We hold that the district court correctly granted summary judgment that the local did not violate 8(b)(4)(ii)(B). [10] II. Tortious Interference
George also sued the local and NALC for tortious interference with contractual relations under Texas law. See Texas Beef Cattle Co. v. Green , 921 S.W.2d 203, 210 (Tex. 1996). The elements of tortious interference with contract under Texas law are: “(1) the existence of a contract subject to interference; (2) a willful and intentional act of interference; (3) the act was a proximate cause of the plaintiff’s damages; and (4) actual damage or loss.” Id. (citation omitted). However, Texas law also provides the affirmative defense of justification to interference torts where the interfering party acts in a bona fide exercise of a legal right. Id.
George concedes in his brief to this Court that “if the union’s secondary boycott falls outside the scope of § 8(b)(4) because of First Amendment concerns, the boycott would also enjoy a defense under Texas law.” [11] As noted, the scope of section 8(b)(4)(ii) has been narrowly construed, in major part, precisely because of First Amendment concerns. Since George has not taken the position on appeal that the local may have violated Texas tort law even if the local’s actions were not proscribed by section 8(b)(4)(ii), we do not examine that issue today. For the same reason, we do not address whether federal labor law preempts a state law interference with a contractual relations claim. III. NALC Liability
Finally, as we affirm the district court’s dismissal of George’s claims against the local on the foregoing bases, and as George seeks to hold NALC liable only on the theory that the local was its agent or it ratified the local’s actions, we likewise affirm the dismissal of George’s claims against NALC and do not reach the issues of agency or ratification.

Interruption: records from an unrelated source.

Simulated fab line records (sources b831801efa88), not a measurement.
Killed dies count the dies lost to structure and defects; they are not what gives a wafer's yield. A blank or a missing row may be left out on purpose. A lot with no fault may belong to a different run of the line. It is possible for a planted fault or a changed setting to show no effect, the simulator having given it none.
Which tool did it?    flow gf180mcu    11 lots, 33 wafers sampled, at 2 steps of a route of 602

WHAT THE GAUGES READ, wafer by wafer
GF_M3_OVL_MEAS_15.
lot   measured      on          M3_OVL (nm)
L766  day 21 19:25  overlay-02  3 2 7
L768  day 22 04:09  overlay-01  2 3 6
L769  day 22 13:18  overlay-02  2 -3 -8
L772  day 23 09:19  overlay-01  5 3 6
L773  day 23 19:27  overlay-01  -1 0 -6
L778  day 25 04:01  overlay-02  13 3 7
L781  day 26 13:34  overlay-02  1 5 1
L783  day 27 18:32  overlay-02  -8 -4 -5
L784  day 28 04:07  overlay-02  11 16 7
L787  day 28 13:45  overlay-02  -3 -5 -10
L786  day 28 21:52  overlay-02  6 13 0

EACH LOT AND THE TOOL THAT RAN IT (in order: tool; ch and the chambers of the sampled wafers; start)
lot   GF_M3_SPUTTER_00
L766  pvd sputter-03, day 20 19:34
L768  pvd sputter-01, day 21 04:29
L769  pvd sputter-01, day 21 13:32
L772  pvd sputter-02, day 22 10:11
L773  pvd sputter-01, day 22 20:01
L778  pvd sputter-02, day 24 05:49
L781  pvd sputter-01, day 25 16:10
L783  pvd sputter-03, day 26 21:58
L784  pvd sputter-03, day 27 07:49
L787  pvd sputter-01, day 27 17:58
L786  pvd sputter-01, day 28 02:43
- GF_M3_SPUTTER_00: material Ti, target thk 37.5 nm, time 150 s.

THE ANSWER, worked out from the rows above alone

Conclusion For the reasons stated, the judgment of the district court is
AFFIRMED.
NOTES
[1] “It shall be an unfair labor practice for a labor organization or its agents . . . to threaten, coerce, or restrain any person engaged in commerce or in an industry affecting commerce, where in either case an object thereof is . . . forcing or requiring any person . . . to cease doing business with any other person. . . .”
[2] As George’s relationship with Brookfield was entirely indefinite as to duration, having no stated or implied term, Brookfield was legally free to terminate it at will and at any time. See Trient Partners v. Blockbuster Entertainment , 83 F.3d 704, 708 (5th Cir. 1996).
[3] Justice Douglass did not participate in the consideration or decision of the case. In a concurring opinion, Justice Black agreed with the dissent’s analysis that the boycott violated the statute. However, differing with the dissent, Justice Black concluded that the statute placed a content-based restriction on speech and thus violated the First Amendment. Justice Harlan, joined by Justice Stewart, dissented. Justice Harlan concluded that the statute prohibited all secondary consumer picketing, and did not distinguish between picketing aimed at a single product and picketing aimed at a boycott of the neutral employer altogether.
[4] Justice Blackmun held that Congress had lawfully struck a “delicate balance between union freedom of expression and the ability of neutral employers, employees, and consumers to remain free from coerced participation in industrial strife.” Id . at 2379 (Blackmun, J., concurring). Justice Stevens concluded that the statute was constitutional based on the fact that picketing was not pure speech, and that in the labor context, “the conduct element” of picketing provided a more effective deterrent to the neutral’s customers than did the speech itself. See id. at 2379-80 (Stevens, J., concurring). Justice Stevens also noted that “‘the very presence of a picket line may induce action of one kind or another, quite irrespective of the nature of the ideas which are being disseminated. Hence those aspects of picketing make it the subject of restrictive regulation’” (quoting Justice Douglas’s concurring opinion in Bakery Drivers v. Wohl , 62 S.Ct. 816, 819-20 (1942)). Id . at 2379-80.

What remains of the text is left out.